OSAKA -- Melco Resorts & Entertainment will consider investing more than $10 billion if it is allowed to open a casino complex in a large Japanese city under legislation now being considered, Chairman and CEO Lawrence Ho said.
"We are very happy about the movement. A lot of has made,"Ho said in an interview.
The ruling Liberal Democratic Party and its coalition partner Komeito have recently agreed on key points in legislation permitting casino gambling in Japan. The bill will be submitted to the Diet as early as this month and, if made into law, would pave the way for the creation of "integrated resorts" including casinos, hotels and other facilities.

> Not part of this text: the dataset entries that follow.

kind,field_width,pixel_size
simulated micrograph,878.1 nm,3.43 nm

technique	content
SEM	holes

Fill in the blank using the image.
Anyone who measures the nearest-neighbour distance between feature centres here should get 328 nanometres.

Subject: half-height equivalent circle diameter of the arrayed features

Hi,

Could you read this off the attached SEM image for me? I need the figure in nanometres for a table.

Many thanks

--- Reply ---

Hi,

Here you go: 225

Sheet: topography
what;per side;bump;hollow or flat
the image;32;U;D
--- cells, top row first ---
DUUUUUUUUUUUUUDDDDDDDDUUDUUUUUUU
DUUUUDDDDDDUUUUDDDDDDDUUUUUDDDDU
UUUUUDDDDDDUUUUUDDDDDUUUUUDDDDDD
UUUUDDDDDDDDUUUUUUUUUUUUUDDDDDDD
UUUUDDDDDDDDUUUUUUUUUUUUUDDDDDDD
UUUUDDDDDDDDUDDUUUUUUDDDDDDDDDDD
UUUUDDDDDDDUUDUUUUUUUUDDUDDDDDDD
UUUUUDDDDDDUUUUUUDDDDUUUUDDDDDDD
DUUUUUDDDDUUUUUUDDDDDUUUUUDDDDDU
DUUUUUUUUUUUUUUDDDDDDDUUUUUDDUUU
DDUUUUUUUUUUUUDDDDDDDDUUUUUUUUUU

Hong Kong-based Melco operates integrated resorts in Macau and the Philippines. Melco spent $10 billion for its Macau operation.
"If we are lucky enough to be selected for one of the major cities, we will be spending more than $10 billion," Ho said.
Reflecting strong public concerns about such issues as the potential for people to become addicted to gambling, the bill imposes various kinds of restrictions. But it is understandable for Japan to adopt the most stringent regulations in the world, Ho said. Melco will be able to meet government regulations on gambling addiction by employing its "MelGuard" security system, which incorporates such biometric technologies as fingerprint scans, according to Ho.
"We are a very young and open company. We always introduce the latest technology," he said.
Ho added that the prospects are good for Melco's operations in Japan. The affluent pay deep respect to the history and cultures of the places they visit, and Japan needs such customers, Ho said. Melco intends to use its customer database to lure wealthy clients in China and other parts of Asia to Japan.
Casino entrance fees would be set at 6,000 yen ($56) for people living in Japan but entry would be free for visitors from abroad, according to the agreement between the ruling parties.
Furthermore, casinos would not be allowed to occupy more than 3% of the total floor space of integrated resorts. But this restriction is not an issue for Melco, Ho said, explaining that the figure is about 5% in Macau.